Question
Question: What is the locus of a point for which \(y=0,z=0\)? A. x-axis B. y-axis C. z-axis D. yz-plan...
What is the locus of a point for which y=0,z=0?
A. x-axis
B. y-axis
C. z-axis
D. yz-plane
Solution
Hint: In order to find the locus of a curve first of all define the term locus. then find the relation which exists between the coordinates of any point on the curve. One we find the relation we can write the equation of the locus of the curve. In this question define the position of any point with respect to x, y and z axis respectively, then find the condition for which y=0,z=0 is satisfied. This condition is the desired locus.
Complete step-by-step answer:
LOCUS: when a point moves so as to satisfy a given condition, or conditions, the path it traced out is its locus under these conditions.
Let us draw the position of a point with respect to x, y and z axis respectively. Suppose p (x ,y, z) be the point.
As we know that
X- coordinate of a point is the distance from the y and z axis respectively.

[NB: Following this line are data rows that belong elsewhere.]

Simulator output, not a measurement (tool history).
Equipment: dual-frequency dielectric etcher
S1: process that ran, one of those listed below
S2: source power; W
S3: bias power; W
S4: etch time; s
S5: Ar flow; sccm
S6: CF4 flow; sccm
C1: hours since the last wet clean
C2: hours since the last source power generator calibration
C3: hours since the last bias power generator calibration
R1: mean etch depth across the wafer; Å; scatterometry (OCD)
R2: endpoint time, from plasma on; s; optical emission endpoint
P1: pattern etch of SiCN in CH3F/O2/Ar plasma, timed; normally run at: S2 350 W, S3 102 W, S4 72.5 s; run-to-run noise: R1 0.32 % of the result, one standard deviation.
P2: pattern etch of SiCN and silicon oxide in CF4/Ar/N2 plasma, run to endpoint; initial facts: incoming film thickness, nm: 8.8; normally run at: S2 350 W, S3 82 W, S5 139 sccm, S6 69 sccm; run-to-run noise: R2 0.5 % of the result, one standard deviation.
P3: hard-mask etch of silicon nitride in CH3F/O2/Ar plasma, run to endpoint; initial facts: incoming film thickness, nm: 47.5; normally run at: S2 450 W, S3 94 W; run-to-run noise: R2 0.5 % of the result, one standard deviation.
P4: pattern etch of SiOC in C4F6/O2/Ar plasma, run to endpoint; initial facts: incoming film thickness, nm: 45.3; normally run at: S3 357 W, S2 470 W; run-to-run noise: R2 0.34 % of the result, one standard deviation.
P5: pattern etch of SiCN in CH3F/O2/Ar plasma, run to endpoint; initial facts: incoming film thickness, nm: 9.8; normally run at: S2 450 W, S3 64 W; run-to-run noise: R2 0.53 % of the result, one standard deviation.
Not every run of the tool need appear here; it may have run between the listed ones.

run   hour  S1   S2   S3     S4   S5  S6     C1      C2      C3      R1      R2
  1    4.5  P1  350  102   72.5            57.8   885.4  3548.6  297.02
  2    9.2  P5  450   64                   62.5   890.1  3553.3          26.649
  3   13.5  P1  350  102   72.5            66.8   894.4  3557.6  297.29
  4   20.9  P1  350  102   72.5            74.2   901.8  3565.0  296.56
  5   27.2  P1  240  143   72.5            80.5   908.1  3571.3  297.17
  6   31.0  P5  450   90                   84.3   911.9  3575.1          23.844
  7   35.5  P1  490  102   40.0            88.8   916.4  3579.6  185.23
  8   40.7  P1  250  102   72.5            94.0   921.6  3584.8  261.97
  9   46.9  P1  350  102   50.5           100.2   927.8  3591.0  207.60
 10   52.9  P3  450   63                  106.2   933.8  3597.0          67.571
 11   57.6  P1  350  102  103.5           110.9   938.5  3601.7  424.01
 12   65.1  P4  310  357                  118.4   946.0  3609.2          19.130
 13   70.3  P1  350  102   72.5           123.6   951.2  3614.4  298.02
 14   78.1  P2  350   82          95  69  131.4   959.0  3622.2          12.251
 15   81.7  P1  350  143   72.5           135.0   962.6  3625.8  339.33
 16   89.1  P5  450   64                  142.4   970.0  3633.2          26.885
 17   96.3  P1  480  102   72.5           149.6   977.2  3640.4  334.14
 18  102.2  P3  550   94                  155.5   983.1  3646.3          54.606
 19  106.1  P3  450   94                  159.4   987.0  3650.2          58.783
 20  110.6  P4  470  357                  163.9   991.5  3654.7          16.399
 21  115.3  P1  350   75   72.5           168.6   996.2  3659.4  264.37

Y- coordinate of a point is the distance from x and z axis respectively.
Z- coordinate of a point is the distance from the y and x axis respectively.
As from the question we have to find the locus of a point whose distance from y-axis and z -axis is zero.
So, any point which satisfies the above conditions must lie on X-axis as the distance of any point on X-axis is zero from y-axis as well as z-axis.
Hence option A is correct.
Note: It should be noted here that we find the desired locus in the Rectangular system in which all the three axes are perpendicular to each other. The point of intersection of all three axes is origin. This system is also known as an orthogonal coordinate system.